Having just had the Week From Hell at work, the Reveller not unnaturally decides to drown his sorrows and wash the memories of the past five days out of his system. So come Friday night it’s into Top Gun and out with the tequila, and within minutes the Reveller feels like a new man. He also feels like a new girl, so he spends a delicious five minutes eyeing up the evening’s talent. Yes, there’s all the usual suspects, but quite a few new girls among them who are turning out to be real characters. They’ve all got style, some have got class, and most have drop-dead bodies you could kill for.
"Time to get our seats in My Bar before the stampede", says one of the guys after a very pleasant couple of hours of boozing and chatting. So it’s straight across the street, carefully avoiding the pot holes and cracked paving slabs and looking out for rogue taxis or ojeks shooting down the street at breakneck speed.

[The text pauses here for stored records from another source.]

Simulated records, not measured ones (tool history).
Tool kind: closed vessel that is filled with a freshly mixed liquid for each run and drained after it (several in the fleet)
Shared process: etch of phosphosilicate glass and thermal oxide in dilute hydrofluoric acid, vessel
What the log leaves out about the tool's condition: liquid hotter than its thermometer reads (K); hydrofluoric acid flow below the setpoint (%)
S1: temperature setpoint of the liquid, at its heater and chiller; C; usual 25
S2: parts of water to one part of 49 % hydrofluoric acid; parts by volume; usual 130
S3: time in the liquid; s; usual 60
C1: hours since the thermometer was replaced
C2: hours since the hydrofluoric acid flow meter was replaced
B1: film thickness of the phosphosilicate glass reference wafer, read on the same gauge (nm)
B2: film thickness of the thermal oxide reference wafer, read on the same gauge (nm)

Since it’s taken over the late-night mantle from Lintas Melawai, My Bar has by some mysterious osmotic process absorbed much of the atmosphere of its predecessor. For after midnight, with the lights low and the music throbbing, it captures something of the inimitable sleaziness that was the hallmark of LM. It’s the girls, of course. Many of the Sweet Young Things have migrated to My Bar, along with some of the maturer beauties and the mamasan mafia. It doesn’t yet capture the cattle-market quality of Lintas, but it’s getting there.
Now this is great news for everybody. Until about midnight, My Bar is its usual class act with disco and dance music - then, like Cinderella, the mood and the tone shift quite palpably into another gear and hey presto, it’s got a whole new rhythm. A Jekyll and Hyde transmogrification takes place, and the Reveller and his mates whoop it up into the early hours.
Saturday night threatens, as so often after a ding-dong Friday night, to be something of an anticlimax, and it’s slow to pick up speed. Top Gun is pleasant enough, but there’s something missing. Fortunately things improve after about ten thirty, and the place is full enough to generate a pleasant (if low-key) atmosphere.
So after a relaxing couple of hours in Top Gun the Reveller decides to pop in to D’s Place and see how things are shaping up. Groping his way up the stairs to the disco bar, he stumbles into a heaving mass of sozzled carousers. One of his cronies spies him coming in and grabs him by the arm. "Have you seen Captain Birds Eye this evening?" bellows the guy, referring rather irreverently to our mutual friend who sports a snowy white mane and beard redolent of that eponymous hero of TV fish finger commercials. "Not seen the old bastard - I bet he’s shacked up with some gorgeous creature and hasn’t got the energy to make an appearance tonight", yells back the Reveller.
After a drink and a few greetings to old friends, it’s time to get serious - which means nipping down to My Bar for the late night revelry. And wow! The place is pulsing. Again, as his eyes adjust to the gloom, for a second or so the Reveller imagines himself back in Lintas Melawai. So it’s into the fray and in with the girls, chatting and flirting the night away. As he tears himself away from My Bar there are still people pouring in, the dedicated carousers who’ll see the dawn in before heading homewards. Yes, the Blok is on top form, and My Bar has come of age.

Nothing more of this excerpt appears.